A small percentage of banks tightened their credit card lending standards in the second quarter, according to the Fed, and the ABA finds that credit card use slowed down in the first quarter.
A rising trend in credit card balances tapered off in June, according to the Federal Reserve, with consumers marginally cutting down on credit card debt.
Consumer sentiment has been positive as consumers benefit from job growth in the longest ever U.S economic expansion.
Consumer revolving debt – which is mostly based on credit card balances – dipped by $100 million on a seasonally adjusted basis to $1.072 trillion, the Federal Reserve reported in its G.19 consumer credit report. Card balances decreased by 0.1 percent on an annualized basis.
Total consumer debt – which includes student loans and auto loans, as well as revolving debt – was up $14.6 billion to $4.1 trillion, making for an annualized growth rate of 4.3 percent in June.
Student loan debt has increased by $6.8 billion to $1.605 trillion since the Fed last reported it in March. Auto loan balances have increased by $14.6 billion to $1.174 trillion since March.

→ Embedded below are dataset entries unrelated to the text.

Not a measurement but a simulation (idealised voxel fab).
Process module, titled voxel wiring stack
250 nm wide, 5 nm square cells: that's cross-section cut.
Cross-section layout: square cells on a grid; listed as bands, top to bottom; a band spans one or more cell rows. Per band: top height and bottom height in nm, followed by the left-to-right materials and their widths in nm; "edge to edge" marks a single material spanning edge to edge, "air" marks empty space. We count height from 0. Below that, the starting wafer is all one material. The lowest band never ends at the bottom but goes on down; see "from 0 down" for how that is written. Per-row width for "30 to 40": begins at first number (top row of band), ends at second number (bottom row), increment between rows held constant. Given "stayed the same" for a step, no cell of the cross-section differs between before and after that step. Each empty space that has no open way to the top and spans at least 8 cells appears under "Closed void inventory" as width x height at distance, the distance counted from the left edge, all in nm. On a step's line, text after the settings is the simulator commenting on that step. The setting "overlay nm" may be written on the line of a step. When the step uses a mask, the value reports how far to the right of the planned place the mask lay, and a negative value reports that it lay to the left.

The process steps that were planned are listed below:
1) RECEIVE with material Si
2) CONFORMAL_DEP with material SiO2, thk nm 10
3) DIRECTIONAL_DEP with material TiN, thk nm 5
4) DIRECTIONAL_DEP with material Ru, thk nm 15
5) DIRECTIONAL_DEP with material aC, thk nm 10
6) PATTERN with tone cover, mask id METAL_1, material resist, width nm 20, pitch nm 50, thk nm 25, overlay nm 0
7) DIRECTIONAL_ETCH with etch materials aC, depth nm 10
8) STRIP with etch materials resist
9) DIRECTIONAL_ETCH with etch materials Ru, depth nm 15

Credit card lending tightens in second quarter
Banks tightened their credit card lending in the second quarter of 2019, according to the Federal Reserve’s Senior Loan Officer Opinion Survey.
“A modest net percentage of banks reported tightening lending standards on credit card loans during the same period, while most terms associated with credit cards were basically unchanged on net,” the Fed reports.
While 83 percent of reporting banks noted that their lending standards on credit cards had remained “basically unchanged,” 12.8 percent of the respondents reported that they had “tightened somewhat,” with more large banks (about 21 percent) engaging in tightening. More than 13 percent of banks had also “tightened somewhat” their credit limits for cards.
Minimum credit score requirements were also pushed up by about 13 percent of banks, with 11 percent of banks engaging in a tougher scrutiny of applications from those who did not meet their minimum credit score thresholds.
Consumers cut back on card use in first quarter
The Fed also noted that demand for credit card loans was up in the second quarter for 10.6 percent of reporting banks.
However, the American Bankers Association reports consumers slowed down their use of credit cards in the first quarter of the year. In its August 2019 Credit Card Market Monitor, which is based on input from the first quarter, the bankers’ trade group said the total number of credit card accounts rose 1.9 percent from last year’s first quarter, as the number of “super prime” accounts rose.
The numbers of these accounts, which have been growing for 14 quarters in a row, are now at a record high. The number of new accounts (which the ABA counts as those opened in the last 24 months) was down by 5 percent from a year ago, driven by a drop in subprime (down 10.3 percent) and prime (down 7.5 percent) accounts.
Credit lines were up across all categories, but they haven’t crossed the peaks reached during the recession. While average credit lines for new super-prime accounts ($10,165) were down 1.5 percent from the year-ago quarter, credit lines for subprime accounts ($2,709) rose a modest 0.3 percent.
“Weaker consumer spending and slower monthly job growth likely contributed to modestly lower monthly purchase volumes,” said Dan Smith, executive director of ABA’s Card Policy Council. “Issuers are also continuing their cautious approach in extending credit.”
Consumers well-positioned to make payments
Consumers are also cautious in their spending behavior, with credit card debt making up 5.4 percent of their disposable income in the first quarter.
“It is encouraging that credit card debt relative to income levels has remained low and steady as the economic expansion enters its eleventh year,” added Smith. “Consumers continue to be well-positioned to meet their financial obligations.”
The share of those who pay off their balances in full each month, or transactors, was down from 30.4 percent to 30.1 percent, while that of those who carry a balance, or the revolvers, was up marginally to 44.5 percent, from 44.4 percent.
See related: Putting off the payoff: Why we carry balances on credit cards
In July meeting, Fed cut rates for first time since 2008
The ABA also reports that banks saw their “effective finance charge yield,” or the interest payments on the total credit they have extended, increase to 13.33 percent. This measure has moved up 2.24 percent since late 2015, in tandem with a 2.25 percent hike in the fed funds rate over this period.
The banks’ interest rate spreads over their cost of funds remained essentially unchanged for about 93 percent of the lenders, the Federal Reserve reported in its loan officer survey.
The Fed initiated a 0.25-percentage-point cut to its target federal funds rate in its July 31 meeting, as insurance against a slowing global economy and uncertainties over trade tensions with China. It remains to be seen how this will impact consumers.